PRQL / prql

PRQL is a modern language for transforming data — a simple, powerful, pipelined SQL replacement
https://prql-lang.org
Apache License 2.0
9.94k stars 218 forks source link

0.2.0 Milestone #301

Closed max-sixty closed 2 years ago

max-sixty commented 2 years ago

I'm not sure if this is literally "0.2.0", or we should have intermediate releases, but this is the next big milestone!

My sense is that to get to the next level, PRQL needs to "get out there" — getting feedback from users, demonstrating that it can solve real pain points, exploring ways to hook into real workflows.

For that to happen I think we need:

Other big things that I don't think we need to do, but were in my mind when thinking about this:

We had a phenomenally successful push when we first hit Hacker News etc, even with only a proposal — we got a huge amount of high-quality feedback and a wonderful group of contributors. So I'm hoping we could have another push with people actually using the language, if we could get to this stage.

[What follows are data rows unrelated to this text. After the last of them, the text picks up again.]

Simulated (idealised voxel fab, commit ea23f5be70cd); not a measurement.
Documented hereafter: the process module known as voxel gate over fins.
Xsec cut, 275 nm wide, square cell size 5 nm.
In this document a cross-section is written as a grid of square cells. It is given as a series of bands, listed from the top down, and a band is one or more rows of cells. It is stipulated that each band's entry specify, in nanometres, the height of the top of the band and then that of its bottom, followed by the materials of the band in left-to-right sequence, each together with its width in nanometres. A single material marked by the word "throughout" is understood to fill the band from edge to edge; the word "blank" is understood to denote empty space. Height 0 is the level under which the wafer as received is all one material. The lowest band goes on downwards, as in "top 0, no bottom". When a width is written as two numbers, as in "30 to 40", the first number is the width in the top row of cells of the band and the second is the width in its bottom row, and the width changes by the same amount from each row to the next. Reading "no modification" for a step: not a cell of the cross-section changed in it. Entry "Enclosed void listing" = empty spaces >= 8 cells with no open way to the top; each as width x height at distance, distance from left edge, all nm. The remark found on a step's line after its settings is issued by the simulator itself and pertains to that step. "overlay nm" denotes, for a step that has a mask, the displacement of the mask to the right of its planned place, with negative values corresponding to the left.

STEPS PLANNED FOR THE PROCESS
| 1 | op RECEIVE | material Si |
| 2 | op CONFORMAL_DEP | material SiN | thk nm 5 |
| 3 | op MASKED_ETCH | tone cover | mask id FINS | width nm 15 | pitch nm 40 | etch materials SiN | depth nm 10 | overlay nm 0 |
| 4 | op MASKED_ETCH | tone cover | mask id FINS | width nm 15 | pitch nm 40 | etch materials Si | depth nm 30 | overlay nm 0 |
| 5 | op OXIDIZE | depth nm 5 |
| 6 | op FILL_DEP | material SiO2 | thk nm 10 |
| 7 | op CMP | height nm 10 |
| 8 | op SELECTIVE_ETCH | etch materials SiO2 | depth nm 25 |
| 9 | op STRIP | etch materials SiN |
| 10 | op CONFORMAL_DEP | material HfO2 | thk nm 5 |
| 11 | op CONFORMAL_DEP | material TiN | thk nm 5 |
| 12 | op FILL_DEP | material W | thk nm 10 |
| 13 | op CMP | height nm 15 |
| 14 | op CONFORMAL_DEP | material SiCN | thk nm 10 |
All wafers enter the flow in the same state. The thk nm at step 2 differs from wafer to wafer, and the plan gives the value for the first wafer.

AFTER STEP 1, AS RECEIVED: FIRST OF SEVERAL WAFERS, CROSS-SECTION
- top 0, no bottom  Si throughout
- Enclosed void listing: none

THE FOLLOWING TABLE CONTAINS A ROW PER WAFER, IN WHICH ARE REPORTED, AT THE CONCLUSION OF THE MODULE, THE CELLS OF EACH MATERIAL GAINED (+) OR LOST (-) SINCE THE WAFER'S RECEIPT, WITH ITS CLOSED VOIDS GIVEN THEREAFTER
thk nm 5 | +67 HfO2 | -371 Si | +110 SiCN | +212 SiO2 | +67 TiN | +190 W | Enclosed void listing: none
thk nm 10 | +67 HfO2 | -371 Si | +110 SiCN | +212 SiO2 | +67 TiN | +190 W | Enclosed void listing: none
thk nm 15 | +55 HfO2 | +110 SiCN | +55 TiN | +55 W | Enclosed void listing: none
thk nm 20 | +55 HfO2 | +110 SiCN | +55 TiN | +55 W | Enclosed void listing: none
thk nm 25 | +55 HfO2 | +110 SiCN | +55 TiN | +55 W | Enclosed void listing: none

Is there anything missing there / anything we could remove?

aljazerzen commented 2 years ago

Except for a few smaller language features, I agree on the list of required things. I would also add dialect and versioning to the list, because currently most of queries won't work on Postgres due to TOP/LIMIT.

The best approach to find out what's needed is to actually go a try to use PRQL ourselves - as I tried to translate a few queries, I found out the problems with AVG(AVG(x)) which lead me into the rabbit hole. I think that before 0.2 and when we put software into people's hands, we have to test it on real-world use-cases. Try to find some SQL queries we've written or a course in advanced SQL and try to translate it into PRQL.

And web thing: absolutely. Much more people will check out the project if they can test it on-the-fly, without downloading binaries or compiling Rust.

And to add one thing: logo and general design of the web site.

max-sixty commented 2 years ago

The best approach to find out what's needed is to actually go a try to use PRQL ourselves - as I tried to translate a few queries, I found out the problems with AVG(AVG(x)) which lead me into the rabbit hole.

I very much agree! And this is an underrated way for people who want to contribute but don't know rust — these sorts of error reports are really useful.

into the rabbit hole.

Or towards the light :)

And to add one thing: logo and general design of the web site.

Thanks, added!

max-sixty commented 2 years ago

Comparing our progress to the list above, we're in a really good place.

Some small things outstanding:

Apart from that, some things we should decide whether we wait for:

I had thought we should wait, but I'm less sure now. For the integrations, if I can jam one of these out in a weekend (maybe the Prefect one would be easiest?) then it's worthwhile, but otherwise we may be Waiting for Godot, and getting out there would get the project more visibility, feedback, and contributors.

OTOH I worry that we're in a place where people will "star the repo and forget about it", if they can't start using it. If there were a better way of people saying "I like the idea, keep me updated", then that would mitigate this, something stronger than #1 but less heavy than joining the discord.

Very open to thoughts. What would people prioritize pre 0.2?

aljazerzen commented 2 years ago

First of all, I think that it would be better to focus with our milestones:

I do think people will "star and forget", but more people will "star and remember" if we do more smaller milestones. Also, a lot of people have missed PRQL on it's first milestones. We need to get feedback on changes we've done and how hard it really is to learn the language.

With this in mind:

So focus for 0.3 would be:

max-sixty commented 2 years ago

Hoping to release tomorrow, Tuesday. No firm guarantees as I keep finding small things; but we will release this week in whatever state we're in.

Remaining things:

max-sixty commented 2 years ago

This is releasing tomorrow!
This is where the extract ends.